All of us have received the email and now the Facebook post that says something to this effect: Pass this on if you love…, or do not let this stop with you if you care about…, or people will know that you care if you pass this email or post on. The threat is that if you don’t pass it on you will be to blame and there will be some kind of unavoidable problem that will be the inevitable result. We all know that such things are simply a form of illegitimate manipulation. And yet, there are things in life that are encouraged or hindered based on our personal receiving and passing on or rejecting and failing to pass it on to others.

During the Sunday School hour we have been studying the book of 2 Corinthians. Last week Nathanael mentioned something that I would like to balloon on a bit and consider its implications for a local church. Consider the following two verses:

“For it is superfluous for me to write to you about this ministry to the saints;   for I know your readiness, of which I boast about you to the Macedonians, namely, that Achaia has been prepared since last year, and your zeal has stirred up most of them” (2 Corinthians 9:1-2).

We were reminded that in 2 Corinthians 8 Paul uses the churches of Macedonia  to encourage the church at Corinth to give generously to the needs of the needy saints at Jerusalem.

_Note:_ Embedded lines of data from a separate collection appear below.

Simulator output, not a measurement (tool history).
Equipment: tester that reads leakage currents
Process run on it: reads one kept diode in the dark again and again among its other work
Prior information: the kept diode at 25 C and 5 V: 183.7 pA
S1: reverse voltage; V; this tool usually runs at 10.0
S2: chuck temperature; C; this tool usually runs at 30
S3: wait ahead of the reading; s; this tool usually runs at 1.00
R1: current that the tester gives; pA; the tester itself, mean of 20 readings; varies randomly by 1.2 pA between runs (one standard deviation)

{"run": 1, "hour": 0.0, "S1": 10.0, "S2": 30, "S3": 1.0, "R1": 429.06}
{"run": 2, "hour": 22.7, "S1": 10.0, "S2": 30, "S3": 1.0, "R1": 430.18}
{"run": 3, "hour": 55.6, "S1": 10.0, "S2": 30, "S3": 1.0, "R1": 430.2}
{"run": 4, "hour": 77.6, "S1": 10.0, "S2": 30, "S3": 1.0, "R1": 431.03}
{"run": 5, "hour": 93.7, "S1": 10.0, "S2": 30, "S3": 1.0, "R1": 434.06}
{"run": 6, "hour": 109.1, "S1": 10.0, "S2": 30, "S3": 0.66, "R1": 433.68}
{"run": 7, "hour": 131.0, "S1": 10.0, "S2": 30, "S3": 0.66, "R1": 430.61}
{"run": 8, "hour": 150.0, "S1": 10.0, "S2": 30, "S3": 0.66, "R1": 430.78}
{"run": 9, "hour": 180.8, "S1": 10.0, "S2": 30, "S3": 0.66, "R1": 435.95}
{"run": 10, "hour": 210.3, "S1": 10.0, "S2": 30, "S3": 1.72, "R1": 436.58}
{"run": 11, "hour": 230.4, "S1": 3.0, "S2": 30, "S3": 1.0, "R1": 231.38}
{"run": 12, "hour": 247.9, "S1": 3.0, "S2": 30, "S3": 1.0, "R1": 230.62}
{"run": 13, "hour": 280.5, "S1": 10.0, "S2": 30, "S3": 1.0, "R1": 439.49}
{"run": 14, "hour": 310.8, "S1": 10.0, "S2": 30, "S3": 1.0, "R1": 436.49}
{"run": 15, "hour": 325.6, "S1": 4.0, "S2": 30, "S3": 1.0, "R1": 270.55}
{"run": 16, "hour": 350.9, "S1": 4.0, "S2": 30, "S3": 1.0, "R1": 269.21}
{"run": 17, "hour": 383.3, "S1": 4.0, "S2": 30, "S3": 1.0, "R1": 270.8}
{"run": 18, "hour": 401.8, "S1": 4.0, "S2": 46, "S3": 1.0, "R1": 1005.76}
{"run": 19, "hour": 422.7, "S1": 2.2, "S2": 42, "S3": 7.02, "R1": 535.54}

 Now, brethren, we wish to make known to you the grace of God which has been given in the churches of Macedonia,  2 that in a great ordeal of affliction their abundance of joy and their deep poverty overflowed in the wealth of their liberality.  3 For I testify that according to their ability, and beyond their ability, they gave of their own accord,  4 begging us with much urging for the favor of participation in the support of the saints,  5 and this, not as we had expected, but they first gave themselves to the Lord and to us by the will of God.  6 So we urged Titus that as he had previously made a beginning, so he would also complete in you this gracious work as well.  7 But just as you abound in everything, in faith and utterance and knowledge and in all earnestness and in the love we inspired in you, see that you abound in this gracious work also.  8 I am not speaking this as a command, but as proving through the earnestness of others the sincerity of your love also (2 Corinthians 8:1-8 )

So here is the point. Paul used the churches of Macedonia to encourage the church at Corinth to give generously. Then later, the generosity of Corinth was used by God to stir up the churches at Macedonia. There is a principle here that goes beyond the issue of financial giving among believers. Here you have Christian service that is contagious. In fact, you have Christian service that is contagious such that those who originally were used by God to stir up faithfulness in other believers are served by those very believers in the future to once again be stirred up to serve the Lord in very specific and tangible ways.

Here is the truth: My service or lack thereof in a local body of believers is influential. There are two sides to this truth. Faithfulness in one believer stirs up faithfulness in other believers. By the same token, unfaithfulness confirms others in their unfaithfulness. Most of us likely are not enthused to receive a chain email or post that tries to guilt us into passing something on. There is the pressure to “not break the chain!” But when it comes to service for the advancement of the gospel and on mission living in the body of Christ there is the very real reality that our faithfulness is used by God to inspire faithfulness in others and our unfaithfulness is used by Satan to confirm unfaithfulness in other believers around us. The motivation for “not breaking the chain” isn’t guilt and shame, but a concern for the glory of God. If we desire the unique excellence of God to be displayed in and through us we should strive by the power of the Spirit for faithfulness in the Lord’s service for His glory knowing that He uses that in the lives of other believers around us.  So are you breaking the chain of service in the body of Christ or are you part of God’s ordained circle of “stirring up” faithfulness in the body of Christ?